Create a virtual paint app using MediaPipe

MediaPipe is a framework developed by Google to facilitate developers with pre-built and customizable AI solutions. It enables the developers to create applications that require real-time observation of video or audio data by providing open-source pre-trained models.

What is a virtual paint app?

It is a painting application that allows the user to create attractive visuals or doodles through their finger gestures without the need for a physical medium to write on or write with. It is specially designed for people who enjoy painting as a hobby or a quick escape from their routine. The canvas is reusable; the user can clear the screen and use it again for a different visual which saves storage.

Color palette

Color palette is a set of color options provided to choose the brush shade according to the user's preference. We can provide multiple color shades; for now, we have given three colors as options: blue, pink, and yellow. There is an eraser as well that helps the user to erase the strokes that are not required.

The color pallete.
The color pallete.

The purpose of providing a color palette along with an eraser is to give users a sense of control and liberty to be creative with their drawings.

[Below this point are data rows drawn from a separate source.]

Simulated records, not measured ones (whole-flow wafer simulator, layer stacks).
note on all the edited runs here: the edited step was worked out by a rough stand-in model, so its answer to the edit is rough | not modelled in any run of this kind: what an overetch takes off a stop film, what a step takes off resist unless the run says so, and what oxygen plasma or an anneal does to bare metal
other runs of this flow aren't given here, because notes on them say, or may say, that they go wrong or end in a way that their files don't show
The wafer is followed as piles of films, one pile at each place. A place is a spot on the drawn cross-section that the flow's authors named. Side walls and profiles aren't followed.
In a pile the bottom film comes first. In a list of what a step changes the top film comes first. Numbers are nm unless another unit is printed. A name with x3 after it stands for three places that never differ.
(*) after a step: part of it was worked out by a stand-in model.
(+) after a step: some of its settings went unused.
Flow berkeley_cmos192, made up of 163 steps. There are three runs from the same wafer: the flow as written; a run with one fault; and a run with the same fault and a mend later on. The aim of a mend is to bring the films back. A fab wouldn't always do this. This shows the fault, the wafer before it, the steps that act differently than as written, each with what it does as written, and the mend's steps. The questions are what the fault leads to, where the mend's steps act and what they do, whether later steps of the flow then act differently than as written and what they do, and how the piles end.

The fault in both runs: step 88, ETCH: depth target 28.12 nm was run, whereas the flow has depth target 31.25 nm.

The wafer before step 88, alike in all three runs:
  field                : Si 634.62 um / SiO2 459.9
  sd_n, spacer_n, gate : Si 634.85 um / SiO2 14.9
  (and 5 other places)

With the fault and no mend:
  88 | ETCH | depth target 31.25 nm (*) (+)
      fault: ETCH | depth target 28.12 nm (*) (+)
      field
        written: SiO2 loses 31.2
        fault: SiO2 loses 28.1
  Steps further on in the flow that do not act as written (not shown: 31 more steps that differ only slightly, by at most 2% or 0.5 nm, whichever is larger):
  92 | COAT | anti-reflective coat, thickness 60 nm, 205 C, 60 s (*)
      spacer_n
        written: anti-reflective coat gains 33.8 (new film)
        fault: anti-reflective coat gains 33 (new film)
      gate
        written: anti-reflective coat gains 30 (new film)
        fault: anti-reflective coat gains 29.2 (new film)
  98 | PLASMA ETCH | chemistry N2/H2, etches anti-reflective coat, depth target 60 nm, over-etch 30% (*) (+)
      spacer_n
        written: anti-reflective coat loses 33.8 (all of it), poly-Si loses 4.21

How does the header update?

We use a set of images, each highlighting one of the icons from the header, and save them inside a folder according to the order. During the selection procedure, we change the header overlay image according to the selected option. For example, if the user selects the blue color, the default header is changed to the image where the blue color is highlighted.

Headers used for this code.
Headers used for this code.

Note: These are four different .png images saved in the Images directory.

Expected performance

The virtual paint application detects the live hand movement via a web camera and displays the drawn design on the screen. It offers different features that can be accessed through different finger movements. Let's take a look at them one by one.

Select color

Use the index finger and the middle finger to select a color from the palette. we set the proximities for each shade; hence when the fingers are detected, the code checks the range it is detected in and selects the corresponding color from the header.

The following code snippet is used to implement this functionality. We check if the index finger and middle fingers are up, proceed with the if conditions, and set the header image and brush color corresponding to the range. A rectangle appears between the two fingers indicating that the selection process is taking place.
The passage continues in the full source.